Skinny or fat or both or none?
Australian size 12 (US 8) is not fat, but in my reflection it is.
61kg (134 pounds) is not fat, but on my body it is.
The little pouch of fat around your stomach is natural, and crucial, but to me it is fat, it is evil, it is unnatural.
If my normal size doesn't fit me and I have to go up a size, that's it, I'm fat now.
I have trouble trying on clothes because if something doesn't fit, or doesn't fit right, i will cry, give up, contemplate weight loss shakes.
I want to have a flat stomach and a big butt like Instagram girls, even though those bodies are Photoshopped, and if they aren't, they likely aren't healthy. But that doesn't matter to me, because skinny is skinny, no matter the cost. A dream is a dream.
I want to be under 50kg (110 pounds) even if it makes me sick, because that is skinny, and then I might be happy with my body. But I can't diet or exercise due to severe depression.
I spend every minute of every day with my phone torch on, pointing it at my skin, finding every little blemish or clogged pore, and picking or squeezing my arms, breasts, thighs, face. Because every blemish MUST be gone. Everything must be perfect. But this only causes scarring. Which only makes me uglier.

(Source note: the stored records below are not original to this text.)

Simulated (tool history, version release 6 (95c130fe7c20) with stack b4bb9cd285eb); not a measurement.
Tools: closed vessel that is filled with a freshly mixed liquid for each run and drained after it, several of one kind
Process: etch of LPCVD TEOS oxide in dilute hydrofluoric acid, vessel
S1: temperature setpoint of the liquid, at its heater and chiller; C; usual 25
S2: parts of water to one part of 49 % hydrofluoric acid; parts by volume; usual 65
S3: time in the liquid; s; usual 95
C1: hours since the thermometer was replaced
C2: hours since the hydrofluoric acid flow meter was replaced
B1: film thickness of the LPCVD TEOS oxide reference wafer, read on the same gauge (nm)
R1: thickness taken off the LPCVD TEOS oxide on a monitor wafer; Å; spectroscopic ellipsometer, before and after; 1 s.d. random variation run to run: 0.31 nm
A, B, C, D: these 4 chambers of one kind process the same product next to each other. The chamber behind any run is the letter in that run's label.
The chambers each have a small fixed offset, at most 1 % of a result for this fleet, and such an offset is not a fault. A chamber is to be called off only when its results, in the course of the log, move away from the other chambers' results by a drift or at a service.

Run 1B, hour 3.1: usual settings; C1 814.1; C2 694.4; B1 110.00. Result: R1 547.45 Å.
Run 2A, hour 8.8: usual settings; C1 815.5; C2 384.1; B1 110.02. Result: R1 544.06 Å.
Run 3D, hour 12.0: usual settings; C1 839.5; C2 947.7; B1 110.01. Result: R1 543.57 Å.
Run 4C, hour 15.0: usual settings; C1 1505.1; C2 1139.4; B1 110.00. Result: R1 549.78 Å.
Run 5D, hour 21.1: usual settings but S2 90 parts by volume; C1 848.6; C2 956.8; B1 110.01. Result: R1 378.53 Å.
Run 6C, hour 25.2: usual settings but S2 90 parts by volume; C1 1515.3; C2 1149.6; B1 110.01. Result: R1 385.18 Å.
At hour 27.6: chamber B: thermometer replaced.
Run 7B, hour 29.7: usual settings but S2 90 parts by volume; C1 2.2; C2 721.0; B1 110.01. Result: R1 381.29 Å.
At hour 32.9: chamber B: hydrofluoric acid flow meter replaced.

When I look in the mirror, I only see a deformed, fat blob with dimples of cellulite on her thighs, and acne everywhere, and scars and stretch marks. But I want to see a skinny, sexy model.
Nothing about my body, from my eyes to my thighs, goes unnoticed, everything is hated in the highest form.
But that doesn't matter, right? Because "oh you're so skinny!" But I'm not.
I've been told by my mother I'm not exactly petite, to watch what I eat, that I get fatter on my period (which I do not), and when I first expressed dislike with my body as a young child of maybe nine years old, asking her "am i fat?" I was told that if I ever asked that again, she'd slap me. These things have stuck with me for years.
A girl in high school commented that I looked pregnant. I have thought that about my body ever since.
And the hatred is fuelled still by my self harming. I can't get enough, i keep cutting, creating more scars that I think are ugly and I hate and want to destroy, by only creating more.